The job is not a good fit. It's stressful due to the calling, which triggers anxiety?
You are qualified for monthly SSDI, due to what they view as a disability.
There should be SSDI programs that offer training for something that takes that your disability into account, and usually require that you qualify by having been approved for SSDI. Work that takes your unique requirements into account.

I wonder what programs are available in your area. Could it be that you may, in seeking that out, find a better fit where you will be happier with your employment?

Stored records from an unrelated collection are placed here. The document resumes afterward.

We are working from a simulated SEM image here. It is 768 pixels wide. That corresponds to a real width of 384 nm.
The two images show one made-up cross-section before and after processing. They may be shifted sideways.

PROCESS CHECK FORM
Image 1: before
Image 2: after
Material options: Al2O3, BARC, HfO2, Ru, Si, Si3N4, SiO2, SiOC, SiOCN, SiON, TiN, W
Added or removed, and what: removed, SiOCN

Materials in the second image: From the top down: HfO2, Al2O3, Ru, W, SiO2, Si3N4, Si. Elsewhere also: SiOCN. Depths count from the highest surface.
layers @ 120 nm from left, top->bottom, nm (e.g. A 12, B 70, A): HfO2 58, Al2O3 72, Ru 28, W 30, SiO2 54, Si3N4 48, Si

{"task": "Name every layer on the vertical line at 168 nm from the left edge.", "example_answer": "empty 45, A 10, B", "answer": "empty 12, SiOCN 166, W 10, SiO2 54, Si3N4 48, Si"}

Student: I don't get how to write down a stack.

Good thinking. Being a NEET again will be a horrible idea for me, who is also a recovering addict. I need to figure out a better job fit.
 
No, this guy is very much a real friend. He does not want me to return to the days I lived a decade ago, where I was a hermit who lived off bourbon and Top Ramen and rarely ever left the house. I would be lying it I said he had no reason to be concerned about that in my case.
My two cents, which can't buy you anything: Do what you need to do that is best for your health - quit the job if it is too stressful (mine is, I also have to enter a lot of tense, confrontational situations, and it grinds away at me, and I am hoping to quit) - but don't be a hermit living off of bourbon and ramen. Find some kind of structuring schedule/goal/projoects, even just at home - and think about what is good for you, not what looks good to your friend. A lot of people would look down their noses at my current job, and also my Aspie interests and tendencies in general. They would really look down on the idea of me quitting my job....and so I have worn myself out trying to keep up appearances, to have some kind of "respectable" work, but it has taken too much of a toll on my health. I need an out.
 
My two cents, which can't buy you anything: Do what you need to do that is best for your health - quit the job if it is too stressful (mine is, I also have to enter a lot of tense, confrontational situations, and it grinds away at me, and I am hoping to quit) - but don't be a hermit living off of bourbon and ramen. Find some kind of structuring schedule/goal/projoects, even just at home - and think about what is good for you, not what looks good to your friend. A lot of people would look down their noses at my current job, and also my Aspie interests and tendencies in general. They would really look down on the idea of me quitting my job....and so I have worn myself out trying to keep up appearances, to have some kind of "respectable" work, but it has taken too much of a toll on my health. I need an out.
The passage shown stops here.